Any ban on students’ organisations on campuses is bound to give a fillip to communal and anarchist forces. The ban is the result of a misunderstanding of role of students organisations on campuses. Student organisations are democratic forums of students and are not feeder organisations of political parties. They can have a broad political outlook but they are not political parties per se. Student organisations have not striven to bring this fact to the attention of the judiciary. The organisational programme adopted by the SFI and the KSU makes this clear.
It is as a result of the activities of student organisations that the apartheid movement in South Africa and the travails of the people of Vietnam were discussed on campuses in Kerala. These organisations also taught the student community to appreciate Pablo Neruda’s poetry and Picasso’s paintings. Student organisations have played a major role in shaping an education system based on equality and social justice, thereby contributing to the fashioning of the famed Kerala model of development.
Student organisations received a bad name because they have often deviated from their declared goals and got swayed by party politics. It should be specially noted that from 1960 to 1980, when student organisations adopted strong stances on issues of public importance, there was no opposition to their activities. It was when, in place of meaningful political engagement, petty party politics came into play that the sentiment against student organisations took root.

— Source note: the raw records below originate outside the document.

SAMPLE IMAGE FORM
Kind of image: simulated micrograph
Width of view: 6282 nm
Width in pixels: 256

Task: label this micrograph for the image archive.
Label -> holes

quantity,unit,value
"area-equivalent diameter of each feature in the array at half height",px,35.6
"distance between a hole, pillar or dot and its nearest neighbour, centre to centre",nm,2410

Even though some unacceptable trends have crept into student politics, banning it altogether would give rise to undesirable forces. In a State that is being rapidly communalised, casteist and communal forces would find a place on campuses, rendering impotent the youth who are to organise the resistance to such forces. Higher courts must be moved to counter the latest High Court verdict. Student bodies should submit their constitutions to the courts and argue and convince the courts that they are broad democratic forums for students and not feeder organisations of political parties.